It is not personal, it is just that I am not particularly interested in what is usually an inane game of back-and-forth while we try to get some sort of line out of it all and the interviewee tries to oblige while giving away as little as possible.
It is a ritual, an obligation, part and parcel of both sides of the coin, for just as sports writers have to gain player quotes – increasingly so in a media industry obsessed with the cult of celebrity – so sports stars are increasingly required to raise the profile of their sport by dealing with the media.
It was with mixed feelings, therefore, that I followed the story of the Japanese tennis player Naomi Osaka and her decision to withdraw from the French Open after she was fined for not fulfilling her media duties at the competition, citing the effects of her interactions with the press on her mental health.
Although Osaka made it clear that “the tennis press has always been kind to me (and I wanna apologize to all the cool journalists who I may have hurt)”, she revealed that she had suffered “long bouts of depression since 2018” and experiences “huge waves of anxiety before I speak to the world’s media”.
There is no reason why any sports star, cricketing or otherwise, should enjoy doing press conferences any more than we should enjoy having to attend them, so her feelings should be taken at face value.

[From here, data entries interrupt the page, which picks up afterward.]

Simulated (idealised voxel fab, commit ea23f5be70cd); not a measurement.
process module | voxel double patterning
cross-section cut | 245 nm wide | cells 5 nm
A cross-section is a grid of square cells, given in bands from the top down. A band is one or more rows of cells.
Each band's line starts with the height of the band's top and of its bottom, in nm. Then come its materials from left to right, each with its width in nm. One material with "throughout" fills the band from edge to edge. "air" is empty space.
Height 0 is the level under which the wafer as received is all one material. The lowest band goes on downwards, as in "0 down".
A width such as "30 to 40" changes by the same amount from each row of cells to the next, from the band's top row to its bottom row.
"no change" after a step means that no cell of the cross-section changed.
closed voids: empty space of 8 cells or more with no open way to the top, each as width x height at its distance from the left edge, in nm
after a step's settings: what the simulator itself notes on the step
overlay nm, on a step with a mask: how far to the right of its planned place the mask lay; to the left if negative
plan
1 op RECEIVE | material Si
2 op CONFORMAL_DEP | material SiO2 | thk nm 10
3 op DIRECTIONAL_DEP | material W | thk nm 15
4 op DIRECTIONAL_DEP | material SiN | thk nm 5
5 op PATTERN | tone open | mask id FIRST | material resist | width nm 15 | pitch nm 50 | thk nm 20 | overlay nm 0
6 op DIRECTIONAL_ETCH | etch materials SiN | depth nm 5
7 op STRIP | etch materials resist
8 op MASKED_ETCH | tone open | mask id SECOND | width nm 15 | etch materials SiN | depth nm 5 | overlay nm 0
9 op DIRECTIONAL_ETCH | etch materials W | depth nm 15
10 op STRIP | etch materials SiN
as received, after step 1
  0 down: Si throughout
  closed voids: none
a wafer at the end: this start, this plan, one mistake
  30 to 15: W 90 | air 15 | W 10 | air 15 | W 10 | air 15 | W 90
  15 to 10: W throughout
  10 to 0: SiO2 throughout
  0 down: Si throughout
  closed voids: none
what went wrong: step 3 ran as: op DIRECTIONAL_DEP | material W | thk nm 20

At the same time, there is a clear danger that others without mental health issues might be tempted to follow suit for the ‘easy life’ rather than front up to the press to explain away their latest duck, own goal, straight sets defeat – much worse any difficult/controversial subject.
Amid the inevitable furore, both for and against Osaka’s position, great wisdom poured from the lips of Rafael Nadal.
“I respect her decision,” said the world No 3. “I respect her, of course, as an athlete and her personality. But, for me, without the press and without the people who write the news and the achievements that we are having around the world, we would probably not be the athletes that we are today.
“I don’t think we would have the recognition that we have around the world, and we would not be that popular. I understand her. But, on the other hand, I have my point of view that the media is a very important part of our sport, too.”
Spot on. For the narrative that the media are “the bad guys”, “the enemy”, call it what you will, is as lazy and unenlightened as that which is oblivious to the issue of mental health itself.
That there are good and bad apples in every industry does not need to be highlighted.
Alas, there remains an element of condescension and disrespect towards the media among some sports stars who conveniently forget the profile and exposure that the media gives them, something that the media usually takes with a fawning shrug – witness Kai Havertz’s f-bomb interview with BT Sport after the Champions’ League final last Saturday. Could you imagine Bobby Charlton, say, having done that after the 1966 World Cup final? Of course not. Charlton had respect and recognised that the relationship is a two-way street.
Although I am personally not interested in/cannot remember 99 per cent of the cricket press conferences I’ve attended, I am interested in seeing great cricketers do what they do best – play cricket – and then writing about it, and I would always prefer to come up with my own words/thoughts than report those parroted by others.
Clearly there is a balance, and there are times when player quotes are not only worthwhile but, depending on the subject at hand, desirable/imperative.
Yes, press conferences may often be dull and tedious for all concerned.
But the sports star who appreciates, like Rafael Nadal, the essential role of the press/media is a bright star indeed.